SHAH ALAM: Datuk Rozabil Abdul Rahman says investors should judge him based on his track record in turning around the previously loss-making Destini Bhd and not on his political alignment when making their investment decision.
The president and group chief executive officer of Destini asserts that he has always remained focused on building up the business of the integrated engineering solutions provider and would not be distracted by the company’s recent share price performance.
“History shows that when I took over Destini at end-2010 and managed to turn around the company within a year, I had run it as a businessman and not as a politician,” Rozabil said.
“The result speaks for itself ... I cannot control people’s perception. But I will make sure that the company will continue to be run professionally with adherence to corporate governance,” he said after the company’s AGM.
Rozabil, who is the Arau Umno division vice-chief, controls Destini, a company that is mainly in the business of maintenance, repair and overhaul (MRO) of planes and patrol vessels.
Destini is also in the oil and gas business where it undertakes decommissioning of oil wells.
Rozabil controls Destini with a 4.16% direct stake, and an indirect interest of 21.05% in the company.
He emerged in Destini in 2011 when it was known as Satang Holdings Bhd and categorised as a Practice Note 17 company. Satang also had corporate governance issues.
Since Rozabil took over the helm, Destini’s business has grown outside the Malaysian shores and it has been consistently profitable.
The second largest shareholder in Destini is Aroma Teraju Sdn Bhd, a Finance Ministry’s controlled entity, with a 17.3% stake.
After the recent 14th General Election (GE14) that saw a change in government to Pakatan Harapan, Destini’s shares had succumbed to heavy selling due to the view that it is one of the politically-linked stocks with heavy dependence on government contracts.
Towards this end, Rozabil said Destini would continue to reduce its reliance on government jobs by actively seeking more private commercial contracts and expanding its reach geographically.
“Right now, our dependence on government contracts is high but since last year, we have been quite active in commercialisation.
“We are working towards having commercial contracts account for 60% and government contracts 40% of our revenue in the next three years,” he said.
In addition, Rozabil said he expected overseas jobs to contribute around 30% to 40% of the group’s revenue, driven by oil and gas and marine fabrication works in Singapore, in the next two to three years.
Besides Malaysia, Destini has operations in Myanmar, Singapore, China, Australia, the United Kingdom and the Middle East.

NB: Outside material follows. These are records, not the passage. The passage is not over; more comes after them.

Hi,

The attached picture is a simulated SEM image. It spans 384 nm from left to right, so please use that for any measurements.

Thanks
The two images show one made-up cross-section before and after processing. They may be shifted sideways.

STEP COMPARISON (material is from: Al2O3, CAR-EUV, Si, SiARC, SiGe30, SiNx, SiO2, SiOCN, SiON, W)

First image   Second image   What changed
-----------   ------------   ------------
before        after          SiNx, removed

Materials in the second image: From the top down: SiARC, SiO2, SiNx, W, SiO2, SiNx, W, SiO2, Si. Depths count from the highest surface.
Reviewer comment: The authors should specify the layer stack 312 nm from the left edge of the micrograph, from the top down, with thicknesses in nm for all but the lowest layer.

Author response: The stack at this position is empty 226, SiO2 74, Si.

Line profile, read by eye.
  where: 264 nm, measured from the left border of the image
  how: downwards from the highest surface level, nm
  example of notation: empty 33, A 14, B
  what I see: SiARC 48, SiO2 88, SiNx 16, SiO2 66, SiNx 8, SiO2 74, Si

On the government’s open tender policy, Rozabil said he believed it would benefit Destini.
“It is better to have open tender; I believe we stand a better chance to secure contracts based on our financial strength and capabilities,” he explained.
“We have been building the company by investing in people, equipment and technology.”
The counter was down again yesterday, falling one sen to close at 21 sen. This represented a decline of 51.2% from its share price of 43 sen on May 8 before GE14. Year-to-date, Destini’s share price had fallen 59.6%.